Business Tools

How to Use Social Media to Better Understand Your Customers

SEMA News—December 2012

INTERNET
By Joe Dysart

Solutions That Deliver

Keeping an Ear Out on Social Media

 
IBM, famous for besting seasoned “Jeopardy” television show winners with its analytics-based Watson computer, is expanding into social media analytics.
   
Marketers looking for an extremely robust tool to monitor social media should take a close look at offerings from Crimson Hexagon, evolve24 and NetBase, according to market research firm Forrester, a company with a longstanding reputation for objective market analysis. All three social media dashboards “excel in their data processing abilities,” said Zach Hofer-Shall, a Forrester analyst.

“Social media is changing the way companies learn from and understand their consumers,” said Patricia Gottesman, Crimson Hexagon’s chief executive officer. “Crimson Hexagon is dedicated to helping our customers harness the strategic value of social media and use this data to make meaningful business decisions.”

Lisa Joy Rosner, NetBase’s chief marketing officer, said that her company is breaking new ground with benchmarking, insight and analysis tools developed at the “speed of social” and co-created with some of the world’s leading brands.

“For the first time, marketers and researchers are adequately armed with on-demand insight into how their brands are perceived online when they get the scorecard, including the popular Brand Passion Index, delivered to their inbox,” Rosner said.

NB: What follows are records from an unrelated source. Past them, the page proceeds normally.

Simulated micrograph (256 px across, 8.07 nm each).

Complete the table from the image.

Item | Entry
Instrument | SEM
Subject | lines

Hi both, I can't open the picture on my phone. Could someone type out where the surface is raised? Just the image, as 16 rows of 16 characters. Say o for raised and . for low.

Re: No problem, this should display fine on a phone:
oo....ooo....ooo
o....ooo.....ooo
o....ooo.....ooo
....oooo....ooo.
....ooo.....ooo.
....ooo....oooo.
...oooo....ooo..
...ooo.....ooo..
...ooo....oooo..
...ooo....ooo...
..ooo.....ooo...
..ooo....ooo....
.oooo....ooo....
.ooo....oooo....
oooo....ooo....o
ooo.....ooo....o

According to digital marketing agency Web Liquid, business interest in tools that monitor company image on social media is intense, including conversations and other interactions on social media that trigger sales. In a survey released in July, the “Marketers & Social Media Marketing Survey”, Web Liquid found that nearly three quarters of 237 senior marketing executives queried were actively monitoring social media using both free and paid tools. A full 62% of them said that they planned to increase their investment in tools that monitor social media during the coming year, according to the study.

As social networks such as Facebook and Twitter have risen in the public consciousness to become household words, monitoring tools have evolved along with them, said Forrester’s Hofer-Shall. These days, the most sophisticated of those tools have moved well beyond simple tracking of keywords and keyphrases. Instead, the tools are now able to track social media using natural language analysis, offering companies insights into the deeper meaning of posts and interactions on the social web rather than glimpses at sentences that contain certain keywords.

Hofer-Shall said that social media monitoring tools currently break out into three groups: social dashboards, multichannel analytics providers and listening service partners.

Dashboards, the least expensive of the lot, are best for companies that are already hip to social media, crave raw data in the form of charts and graphs that those dashboards can offer, and are adept at interpreting the data to tweak marketing campaigns.

Multichannel analytics providers, meanwhile, are more for marketers and others who are looking to integrate social media monitoring into other monitoring tools they are already using, such as customer-satisfaction surveys and customer-support chat transcripts, according to Hofer-Shall.

But there is a caveat: While these traditional analytics providers have added social media, they still have some catching up to do before they can be cast as providers who can offer truly robust social media monitoring.

“Although these platforms best address the most technologically difficult aspect of listening—text processing—they must improve their social data outsourcing abilities and continue to build out functional social reporting, outreach tools and overall dashboard interfaces,” Hofer-Shall said.

Meanwhile, companies completely new to social media may want to turn to “listening service partners”—outside consultants who know social media cold, know the tools cold, and can do all the monitoring and analysis for them.

“Many of the listening service partners, such as Converseon, Cymfony or Sythesio, offer dedicated consultants for the clients’ ongoing social intelligence strategies,” said Hofer-Shall.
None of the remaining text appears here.